FIANNA Fail would be hammered if a General Election were called, Foreign Affairs Minister Micheal Martin has admitted.
But Mr Martin, who is being tipped as a potential future leader of the party, has pledged his alliance to Taoiseach Brian Cowen.
As pressure continues to mount on the Taoiseach to "up his game", Mr Martin has spoken out to suggest that he will not lead a charge against his boss.
Several backbenchers are keen to squeeze Mr Cowen out of the top job, but no Cabinet member has been willing to mount a challenge.
Yesterday, Mr Martin conceded that they are major issues within the party, not least of which is Mr Cowen's style of leadership.
He criticised the Taoiseach's ability to communicate with the public and with the party's own TDs, but argued that Mr Cowen had "led the country through the worst of the recession".
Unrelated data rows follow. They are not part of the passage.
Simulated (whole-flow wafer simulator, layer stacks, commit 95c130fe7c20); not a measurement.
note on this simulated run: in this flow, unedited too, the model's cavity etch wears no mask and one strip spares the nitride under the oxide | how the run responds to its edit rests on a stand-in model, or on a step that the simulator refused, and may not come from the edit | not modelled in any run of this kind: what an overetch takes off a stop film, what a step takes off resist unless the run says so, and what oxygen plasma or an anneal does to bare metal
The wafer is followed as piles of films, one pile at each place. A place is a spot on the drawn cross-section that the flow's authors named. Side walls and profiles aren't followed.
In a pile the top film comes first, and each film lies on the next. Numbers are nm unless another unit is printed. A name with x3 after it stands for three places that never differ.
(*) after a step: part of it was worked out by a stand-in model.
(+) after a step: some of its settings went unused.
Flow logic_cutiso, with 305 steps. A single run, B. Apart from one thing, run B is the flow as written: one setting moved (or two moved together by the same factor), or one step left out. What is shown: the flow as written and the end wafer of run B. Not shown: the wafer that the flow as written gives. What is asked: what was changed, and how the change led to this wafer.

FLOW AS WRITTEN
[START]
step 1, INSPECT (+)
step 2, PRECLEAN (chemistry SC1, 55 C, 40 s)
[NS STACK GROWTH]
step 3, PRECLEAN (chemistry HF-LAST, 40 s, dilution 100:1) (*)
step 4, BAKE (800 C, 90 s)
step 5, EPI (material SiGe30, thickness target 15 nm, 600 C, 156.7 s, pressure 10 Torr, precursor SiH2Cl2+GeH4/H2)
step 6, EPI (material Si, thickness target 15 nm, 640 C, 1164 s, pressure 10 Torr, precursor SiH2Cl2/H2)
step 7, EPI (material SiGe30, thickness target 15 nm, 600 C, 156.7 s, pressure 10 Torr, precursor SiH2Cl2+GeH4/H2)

"I accept Fianna Fail is in difficulty... There are issues about communication which have been alluded to, which I would accept. There are issues about our internal party structures in terms of facilitating backbenchers," he said. The Cork TD went on to note that Mr Cowen doesn't embrace the media or see a need to use media opportunities for a "communication advantage".
"To be fair to Brian Cowen, he is as he is. It's clear, I think, he doesn't engage with the modern nature of communication politics," Mr Martin said.
He also conceded Fianna Fail would take a "very significant hammering" if the opinion poll figures were repeated in a General Election. The latest poll showed a 3pc drop in support for the main Government party, confirming claims that last week's reshuffle was a "missed opportunity".
The Green Party, which gained an extra ministry, maintained its support at 5pc.
Its leader, John Gormley, reiterated its support to the coalition yesterday and stated firmly that he believes Mr Cowen will continue in power.
Outspoken backbencher John McGuinness is set to raise the leadership issue at the scheduled meeting of the Fianna Fail parliamentary party tomorrow night. He has already publicly called on the Taoiseach to "consider his position".
Asked whether he sees the Taoiseach's position as vulnerable, Mr Gormley said: "I frankly think that that's not going to happen. I just don't see it happening."